All the members took a special, vested interest in ‘the Natural History of Fish and the Insects on which they feed’, recording in the journal the dates of the first spring appearance on the Test of certain birds and insects over more than a century; the swallow, sand martin, house martin, swift, cuckoo, mole cricket, glow-worm, and three of the most important local trout flies, the grannom, mayfly and caperer. The anglers often fished well into the evening or even stayed up all night dozing before the embers of the fire in the parlour of the Boot Inn at Houghton in their efforts to catch the opportunity of a rising of their quarry in the hour before dawn. In less auspicious conditions they would while away their days and evenings by writing verse, sketching or painting, performing conjuring tricks, or devising new ways to enjoy their catch: ‘A small pike wrapped in wet paper and placed for twelve minutes in the hot wood-ashes at the Boot, which proved most excellent when brought to table.’
Mostly, though, they debated the rise of the fly, the metamorphosis of water-breathing larvae into air-breathing insects that can excite the wary trout to a moment’s indiscretion that may end on the angler’s hook. The club’s two main meetings, with feasts in the dining tent, centred round the rise of the grannom fly in April and that of the mayfly towards the end of May. In the days of the post-chaise it was important to the anglers, who were men of substance to whom time was valuable, to predict each rise accurately and time their departure from London economically so as to avoid having to drum their fingers in the Grosvenor Hotel reading The Minor Tactics of the Chalk Stream by Skues, or glancing through The Fly Fisher and the Trout’s Point of View by Col. E. W. Harding whilst awaiting the pleasure of Ephemera danica.

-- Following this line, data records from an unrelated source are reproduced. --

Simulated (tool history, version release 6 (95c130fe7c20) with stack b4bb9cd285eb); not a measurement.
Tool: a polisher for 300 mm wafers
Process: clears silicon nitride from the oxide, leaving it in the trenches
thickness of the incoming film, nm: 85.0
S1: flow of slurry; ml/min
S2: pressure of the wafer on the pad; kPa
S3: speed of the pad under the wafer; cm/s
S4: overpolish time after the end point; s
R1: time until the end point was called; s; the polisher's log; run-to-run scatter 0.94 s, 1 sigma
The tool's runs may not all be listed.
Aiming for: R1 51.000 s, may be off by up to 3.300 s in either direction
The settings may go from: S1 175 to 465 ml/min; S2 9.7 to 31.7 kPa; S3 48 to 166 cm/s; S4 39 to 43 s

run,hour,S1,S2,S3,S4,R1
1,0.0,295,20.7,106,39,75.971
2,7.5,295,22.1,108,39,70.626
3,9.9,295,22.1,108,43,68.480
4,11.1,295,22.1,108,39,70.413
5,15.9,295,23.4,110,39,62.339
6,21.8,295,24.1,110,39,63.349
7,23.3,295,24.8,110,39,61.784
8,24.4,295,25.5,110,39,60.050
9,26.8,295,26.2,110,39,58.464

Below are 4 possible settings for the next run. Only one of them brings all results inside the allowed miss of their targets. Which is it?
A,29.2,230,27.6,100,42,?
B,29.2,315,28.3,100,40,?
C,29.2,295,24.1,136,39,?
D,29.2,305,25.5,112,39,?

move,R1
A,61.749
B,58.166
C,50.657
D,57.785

Writing in the journal on 17 April 1830 in ‘a state of uncertainty’ about the rising of the fly in dull windy weather, Edward Barnard makes ‘such observations as would enable me, at a distance from the rivers Itchen and Test, to judge of the precise period at which the first rise of the Mayfly would take place in these rivers’. Barnard was the grandson and namesake of a famous Provost of Eton, and was dubbed ‘Piscator’ when he was at the school, he was such an obsessive disciple of Izaak Walton’s art. The flowering of the common tulip in London gardens was Barnard’s first clue, combined with the full blooming of the whitethorn, elder and guelder rose and the coming into full seed of the common hedge garlic. Final confirmation of the imminent emergence of the Hampshire mayfly would be the full flowering of the double red peony in Islington or Chelsea. The birth of this unpredictable insect could come as early as it did on 18 May 1848 or as late as 11 June 1855.
The club’s obsession with the metamorphosis of Ephemera danica led not only to the feast they held in their tent called simply ‘the Mayfly’ but to some elaborate prose in the club journal: ‘It is a marked characteristic of certain creatures – vertebrate as well as invertebrate – to pullulate in abnormal numbers at irregular intervals on the stimulus of some favourable concatenation of physical conditions whereof the nature has hitherto evaded recognition.’ As the Houghtonians raised their glasses at the mayfly feast to ‘The Rising Generation’, there was much animated exchange of fishing stories and natural history notes, often spiced by Barnard’s ‘keen perception of the ludicrous’: how Colonel Wigram saw a rat swimming, cast at him, hooked him by the near right foot and landed him; how an immense and elusive trout was landed on 29 July 1859 by James Faithful, one of the keepers, on a hook baited with the intestines of a moorhen; how, in the same month, the marsh helleborine bloomed in Machine Meadow; how an eel, spotted all over with yellow, was caught and pronounced by the British Museum to be a semi-albino, and another, creamy pink with a bright yellow dorsal fin, was captured by the village sweep on 14 July 1886; how, when the village street was first tarred, and it rained, the mayfly mistook it for the river and laid eggs on its glistening surface; how a 6-pound pike landed by Mr Warburton on 18 July 1853 was found to contain in its stomach a 1-pound pike, a water vole, and a live crayfish ‘which swam away merrily when restored to the water’.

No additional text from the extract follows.